Now I know why God gave me a sense of humor. Welcome to my far from perfect, always messy, often exhausting life as a mom of four. I wouldn't trade it for anything.
Wednesday, October 10, 2012
Dear China...
First off, China, I have to say thank you.
Thank you for Chinese food. Egg rolls really are the best thing ever invented. Granted, I'm not always sure what's in them, and I know what people say about the mystery meat, but really, it's OK with me.
Just as long as it remains a mystery.
Thanks, too, China, for your beautiful children. I mean, it would be good if you would value the female ones a whole lot more, but hopefully you're working on that. I know people probably think I'm a stalker, but when I see a beautiful Chinese baby, I can't help myself. I want to ask if I can hold her. I want to ask how to pronounce her name in Chinese. I want to offer to baby sit. Yes, I realize that actually doing anything of those things would be, well, extremely weird, which is why I don't actually do them.
There are a couple other things I need to mention to you though. One, the made in China pieces of crap have got to end. I mean, enough already. Some people have wall to wall carpeting. We have wall to wall made in China pieces of crap. Please, just stop. And if you have to make stuff, at least make stuff that lasts, or that won't be recalled in three weeks due to lead paint, small parts, choking hazards, or potential exposure to typhoid. (Maybe if you had a few million more women in your country, they could help you figure out how to make stuff that actually lasts, and people would stop referring to it as made in China pieces of crap.They would refer to them as Authentic Handmade Crafts from China instead).

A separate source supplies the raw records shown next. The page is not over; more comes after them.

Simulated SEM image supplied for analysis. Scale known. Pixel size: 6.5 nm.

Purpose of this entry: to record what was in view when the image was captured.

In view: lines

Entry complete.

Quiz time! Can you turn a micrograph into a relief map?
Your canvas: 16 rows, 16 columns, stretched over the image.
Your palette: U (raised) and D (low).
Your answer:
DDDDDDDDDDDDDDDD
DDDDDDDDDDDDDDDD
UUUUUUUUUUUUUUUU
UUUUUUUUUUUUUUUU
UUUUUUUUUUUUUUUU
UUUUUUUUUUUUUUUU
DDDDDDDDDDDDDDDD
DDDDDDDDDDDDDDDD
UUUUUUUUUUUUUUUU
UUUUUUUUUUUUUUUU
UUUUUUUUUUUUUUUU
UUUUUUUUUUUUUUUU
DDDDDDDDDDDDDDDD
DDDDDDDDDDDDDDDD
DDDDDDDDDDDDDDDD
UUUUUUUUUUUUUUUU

Lastly, stink bugs. Please. I don't know why you ever decided to send them here. Maybe they snuck in with a shipment of made in China pieces of crap, but really, enough already. Those things are everywhere, and they have got to go. I have a four year old who wants to keep every one he sees as a pet, and a two year old who wakes up screaming at night if he so much as thinks there's one in the house. How do you think that's working for us?
Yeah, not so well.
I realized the role you play in our lives last night, China, at about 2 AM, as I got up to assure a certain two year old that there weren't any stink bugs in our house. On my way to his room, I tripped over several made in China pieces of crap, and then when I actually found a stink bug on his wall, I was thinking that one of those made in China pieces of crap would have made a really good stink bug smoosher.
Except that I heard that you shouldn't smoosh stink bugs because well, they stink.
Go figure.
So instead, at 2 AM, I was gently picking up a stink bug with a tissue, and attempting to walk him to the bathroom, when I tripped over more made in China pieces of crap.
Then I flushed his ass down the toilet.
I think we need to work out a deal. For every one thousand pieces of made in China pieces of crap you send here, we'll send you five thousand stink bugs. I think it's only fair. Alternately, maybe they can be incorporated into the mystery meat in some of those restaurants.
Please, just keep them out of the egg rolls.